The US soon broke its promise.  Hungary, Poland, the Czech Republic, and the three Baltic States poured into NATO.  Several former Soviet Republics, while not NATO members, cooperate with NATO.  Now Putin sees NATO about to swallow Ukraine.  Of course, he’s worried.

Unsurprisingly, the US has rejected the Russian leader’s requests (always styled as “demands” in US media).  Putin’s reasonable concerns for his country’s security from invasion (recall 1812 and 1941) are dismissed as outlandish demands which Putin is making only so that they will be rejected and he will have an excuse to invade Ukraine with the 130,000 troops he has massed on the Russia-Ukraine border.

A Finlandized Ukraine

Following its defeat in World War Two, in which Finland had fought alongside Nazi Germany, Finland preserved its independence by establishing a modus vivendi with Russia.  Finland would be democratically self-governing while shunning alliances with the West.  Thus, the term “Finlandization” was born.

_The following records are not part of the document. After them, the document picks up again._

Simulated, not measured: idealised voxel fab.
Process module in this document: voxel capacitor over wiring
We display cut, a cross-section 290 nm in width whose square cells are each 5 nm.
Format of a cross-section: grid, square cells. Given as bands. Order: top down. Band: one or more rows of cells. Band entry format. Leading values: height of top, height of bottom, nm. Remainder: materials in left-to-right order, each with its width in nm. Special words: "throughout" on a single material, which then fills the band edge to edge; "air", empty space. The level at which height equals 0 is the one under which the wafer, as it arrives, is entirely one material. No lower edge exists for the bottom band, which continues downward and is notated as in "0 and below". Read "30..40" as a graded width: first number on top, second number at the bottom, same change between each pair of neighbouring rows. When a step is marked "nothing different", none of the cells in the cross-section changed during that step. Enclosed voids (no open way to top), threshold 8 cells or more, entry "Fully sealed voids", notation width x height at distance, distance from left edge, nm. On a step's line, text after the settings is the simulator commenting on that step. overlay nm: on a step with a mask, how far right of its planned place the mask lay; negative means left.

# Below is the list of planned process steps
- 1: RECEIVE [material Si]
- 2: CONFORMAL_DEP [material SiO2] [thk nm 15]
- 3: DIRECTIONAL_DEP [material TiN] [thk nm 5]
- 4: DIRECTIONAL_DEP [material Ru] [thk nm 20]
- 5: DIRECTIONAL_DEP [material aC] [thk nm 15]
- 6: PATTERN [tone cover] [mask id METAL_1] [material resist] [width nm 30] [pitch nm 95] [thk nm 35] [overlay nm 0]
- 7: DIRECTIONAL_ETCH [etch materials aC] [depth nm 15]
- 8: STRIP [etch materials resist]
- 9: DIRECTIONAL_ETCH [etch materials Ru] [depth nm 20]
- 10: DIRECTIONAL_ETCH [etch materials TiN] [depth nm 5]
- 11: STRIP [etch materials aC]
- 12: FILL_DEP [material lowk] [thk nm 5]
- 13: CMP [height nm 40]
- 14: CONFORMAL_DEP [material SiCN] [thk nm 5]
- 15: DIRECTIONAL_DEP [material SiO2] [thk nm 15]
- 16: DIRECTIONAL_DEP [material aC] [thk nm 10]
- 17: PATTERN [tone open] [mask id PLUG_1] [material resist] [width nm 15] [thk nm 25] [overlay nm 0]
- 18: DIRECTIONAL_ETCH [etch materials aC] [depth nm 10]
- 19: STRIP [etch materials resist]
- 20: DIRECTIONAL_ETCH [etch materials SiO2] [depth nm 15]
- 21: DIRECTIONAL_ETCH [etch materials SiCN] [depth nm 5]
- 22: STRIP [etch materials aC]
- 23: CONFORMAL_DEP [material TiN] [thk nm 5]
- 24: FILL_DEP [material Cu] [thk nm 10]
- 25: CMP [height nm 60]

Finland’s “enforced neutrality,” as Helena Cobban wrote on the blog of the Quincy Institute for Responsible Statecraft, “allowed Finland to escape the decades of outright Soviet domination that plagued its Baltic neighbors in Latvia, Lithuania, and Estonia for as long as the Cold War lasted” while allowing Finland to maintain a high standard of living.  Not a bad bargain.

The crisis over Soviet missiles in Cuba was resolved along the lines Dorticós had suggested.  On October 27, President Kennedy’s brother Attorney General Robert Kennedy met secretly with Soviet Ambassador Anatoly Dobrynin.  The US pledged not to invade Cuba and the Soviets pledged to remove their missiles.  (The US also promised to remove its Jupiter missiles from Turkey.)  Nuclear war was averted.

The Ukraine crisis too can be resolved by extending security guarantees to Russia if the US acts fast.  In the three weeks between Dorticós’ address to the UN General Assembly and Robert Kennedy’s meeting with Dobrynin the world came closer to nuclear war than at any time before or since.  Nuclear war between the US and Russia over Ukraine does not seem likely, but we cannot dismiss the possibility of accident or miscalculation.

US Must Look in the Mirror

Does Russia interfere in other countries?  So does the US.  On January 23, the UK claimed that Russia was developing plans to install a pro-Russian government in Kyiv.  That may or may not be true.  If it is true, the US ought to sue Putin for plagiarism; in 2014, the Obama Administration and US media threw their weight behind antigovernment forces in Ukraine which eventually brought down Ukraine’s pro-Russian but democratically elected leader Viktor Yanukovych.

The US should hesitate before it goes charging off halfway around the globe to save Ukraine.  Ukraine hasn’t asked to be saved.  And Ukraine’s democracy is in better shape than democracy in the US.  Only this week, CNN and the New York Times revealed further details of former President Donald Trump’s scheme to enlist the Attorney General, Pentagon, and Department of Homeland Security in seizing voting machines following Trump’s loss in the 2020 presidential election.  The object of the scheme was to keep Trump in power permanently:  a “self-coup.”  American democracy is flaking away like paint chips from the walls of a condemned building.  It will take more than a touch up job to restore democracy to what it was before Trump.

Finally, it is spectacular hypocrisy for the Biden Administration to wring its hands over lives in Ukraine while it continues to abet Saudi Arabia and the United Arab Emirates in snuffing out innocent lives in Yemen.  I’m no dramatist, but let me express what I mean in a three-line playlet:

USA: We must save Ukraine from bloodthirsty Putin.

ME: If the US is so worried about saving human lives wouldnt it be easier to end US arms sales and other support for the Saudis who are killing tens of thousands of innocent men, women, and children in Yemen?

USA (muttering): Stupid S.O.B.

[Curtain.]

Security guarantees to Russia will cost the US nothing.  A neutral Ukraine can retain its sovereignty while sidestepping war.

Give Putin what he wants.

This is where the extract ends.